Define how we would recognize "maximize information value".
Details are very likely data dependent.
You might look at clustering or similar tools for identifying observations that are similar and see if that gives you usable bins.
Custom format(s) would likely be the easiest tool to implement for use as you wouldn't have to change your data at all just use the format with the variable in the analysis or reporting procedures.
It is used for credit risk model.
I have 3 categorical predictor variables and I need to combine them and then perform binning to get 5 categories.
The criteria for choosing the best binning is:
1- The worse category is 1 with the highest WOE
2-The best category is 5 with lowest WOE
3-There is ordinal gap between categories (it means that WOE for each category is lower than previous)
4- In each category at least 50 bads customers
As I said the binning method is maximizing the information value (IV)
Can anyone show a code?
How can you have "lowest" or "highest" anything if the variables are character???

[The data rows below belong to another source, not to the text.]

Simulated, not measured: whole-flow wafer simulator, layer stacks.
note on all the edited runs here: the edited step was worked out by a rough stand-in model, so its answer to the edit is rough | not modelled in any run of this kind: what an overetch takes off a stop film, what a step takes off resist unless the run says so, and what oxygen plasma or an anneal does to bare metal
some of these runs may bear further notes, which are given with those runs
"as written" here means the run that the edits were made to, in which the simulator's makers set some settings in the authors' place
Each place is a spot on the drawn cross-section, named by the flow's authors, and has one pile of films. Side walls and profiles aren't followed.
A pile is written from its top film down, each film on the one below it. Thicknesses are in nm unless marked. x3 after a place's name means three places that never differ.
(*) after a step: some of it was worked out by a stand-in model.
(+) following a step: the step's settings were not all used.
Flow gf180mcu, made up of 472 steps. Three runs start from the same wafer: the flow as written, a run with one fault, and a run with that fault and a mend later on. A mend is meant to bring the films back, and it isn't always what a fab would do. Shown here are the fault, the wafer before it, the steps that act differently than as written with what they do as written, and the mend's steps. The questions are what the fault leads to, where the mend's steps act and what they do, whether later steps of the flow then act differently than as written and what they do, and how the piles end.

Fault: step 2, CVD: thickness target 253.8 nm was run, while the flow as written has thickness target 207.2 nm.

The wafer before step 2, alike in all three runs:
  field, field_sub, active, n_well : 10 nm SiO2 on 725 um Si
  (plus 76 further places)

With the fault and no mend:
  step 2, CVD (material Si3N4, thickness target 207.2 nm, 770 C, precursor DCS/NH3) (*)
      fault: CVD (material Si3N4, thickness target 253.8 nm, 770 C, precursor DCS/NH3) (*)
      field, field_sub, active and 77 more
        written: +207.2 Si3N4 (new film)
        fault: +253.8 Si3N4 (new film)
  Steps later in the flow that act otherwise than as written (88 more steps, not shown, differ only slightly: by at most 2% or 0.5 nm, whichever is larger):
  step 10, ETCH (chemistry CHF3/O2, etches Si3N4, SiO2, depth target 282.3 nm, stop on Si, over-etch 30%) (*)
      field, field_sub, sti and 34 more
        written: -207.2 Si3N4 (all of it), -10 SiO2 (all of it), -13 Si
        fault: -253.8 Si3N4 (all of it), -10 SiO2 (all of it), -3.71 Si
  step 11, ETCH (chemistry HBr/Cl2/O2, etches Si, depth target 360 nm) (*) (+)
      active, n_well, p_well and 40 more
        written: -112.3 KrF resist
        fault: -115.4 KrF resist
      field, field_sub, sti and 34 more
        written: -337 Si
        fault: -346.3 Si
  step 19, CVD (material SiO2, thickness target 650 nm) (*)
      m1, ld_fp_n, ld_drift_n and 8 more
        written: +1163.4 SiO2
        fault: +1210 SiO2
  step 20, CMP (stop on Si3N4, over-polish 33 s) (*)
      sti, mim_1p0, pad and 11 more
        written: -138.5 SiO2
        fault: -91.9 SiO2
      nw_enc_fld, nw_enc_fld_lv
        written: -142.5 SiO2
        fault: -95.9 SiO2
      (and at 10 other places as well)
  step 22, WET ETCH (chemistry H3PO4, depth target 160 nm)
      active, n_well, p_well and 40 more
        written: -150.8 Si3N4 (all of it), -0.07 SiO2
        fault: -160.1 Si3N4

Sorry, I don't speak credit risk. Maybe someone else can make guesses about what your data looks like that make sense.
Sorry,
I have a var with 20 nominal categories.
I need to find best binning way to 5 groups
@Ronein wrote:
Sorry,
I have a var with 20 nominal categories.
I need to find best binning way to 5 groups
Do you have a continuous outcome measure, an ordinal outcome measure, or a nominal outcome measure? If it's the later, how do you define the concept of maximizing information value? Please make the structure of your objective clear.
So you have frequencies of outcome=0 and outcome=1 for some 20 bins, yes?
And you want to maximize "information" by collapsing those 20 bins to 5 bins, right?
What's your definition of information? Chi-square? Entropy? I see several alternatives in Wikipedia's entry for Quantities of information.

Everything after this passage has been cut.